Wednesday, 24 June 2026

Loss and Advaitha

Just as morning follows night, gain inevitably follows loss. At each important stage of our lifespan we leave behind a part of us who we identified with and step into a new sense of identity. Life is a series of alternations between expansion and contraction. Though we may desire  just the positive and dread the negative , the impersonal current of our existence inexorably moves by laws over which we have little or no control. Our destiny is already pre-ordained according to Bhagawan , it is just a question of whether we identify with the prarabdha of our body-mind complex or not. 

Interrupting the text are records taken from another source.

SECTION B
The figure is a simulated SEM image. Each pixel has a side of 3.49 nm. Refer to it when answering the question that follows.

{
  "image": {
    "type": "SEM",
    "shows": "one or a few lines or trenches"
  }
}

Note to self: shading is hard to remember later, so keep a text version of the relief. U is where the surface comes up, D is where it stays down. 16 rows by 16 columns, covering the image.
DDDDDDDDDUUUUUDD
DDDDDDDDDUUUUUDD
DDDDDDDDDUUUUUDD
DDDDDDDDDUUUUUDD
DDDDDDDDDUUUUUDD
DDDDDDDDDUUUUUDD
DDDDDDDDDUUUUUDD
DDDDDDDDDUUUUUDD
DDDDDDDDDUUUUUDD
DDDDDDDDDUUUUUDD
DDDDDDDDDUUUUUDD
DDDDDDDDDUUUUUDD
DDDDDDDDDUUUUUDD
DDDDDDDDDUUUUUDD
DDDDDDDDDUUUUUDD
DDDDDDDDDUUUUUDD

Arthur Osborn once described life in terms of an analogy of sitting in a boat going down a stream without any idea of its course and without knowing what bends or falls loom ahead. The only one who could know all that he said , was one who was sitting on a hill over looking the stream and seeing exactly where the travelers were going. We live with approximations and our understanding is fragmentary. Though we have religious , scientific , social and personal explanations but none of them are ultimately satisfactory because death is implacable.

Saturday, 20 June 2026

Bondage and Liberation

It is only if bondage is real that liberation and the nature of its experiences have to be considered. So far as the SELF (Purusha) is concerned it has really no bondage in any of the four states. As bondage is merely a verbal assumption according to emphatic proclamation of the Vedanta system, how can the question of Liberation ,which depends upon the question of bondage , arise when there is no bondage? Without knowing this truth, to enquire into the nature of bondage and Liberation , is like enquiring into the non-existent height, color , etc of a barren woman's son or the horns of a hare. 

Sunday, 17 May 2026

Sadhana and Sadhaka

 Long time since I started blogging. But Bhagawan's Grace which is ever flowing initiated me to write this.


The foremost sadhaka is he who has surrendered himself completely to the practice, which he views as the only reason for his being in an embodied existence. Nothing else matters to him. His mind remains fixed on the search for the Heart , whether in hi meditation, which is the time for intense concentration, or in his studies. In this mood he mood he makes rapid progress, for then the mind will be able to shed quickly much for its inherited encumbrances and propensities, its vasanas- and replace them by the habits of the QUEST. He asks nothing of the Guru that has no bearing on his Sadhana , and desires nothing but to be left in peace to pursue it in his own way.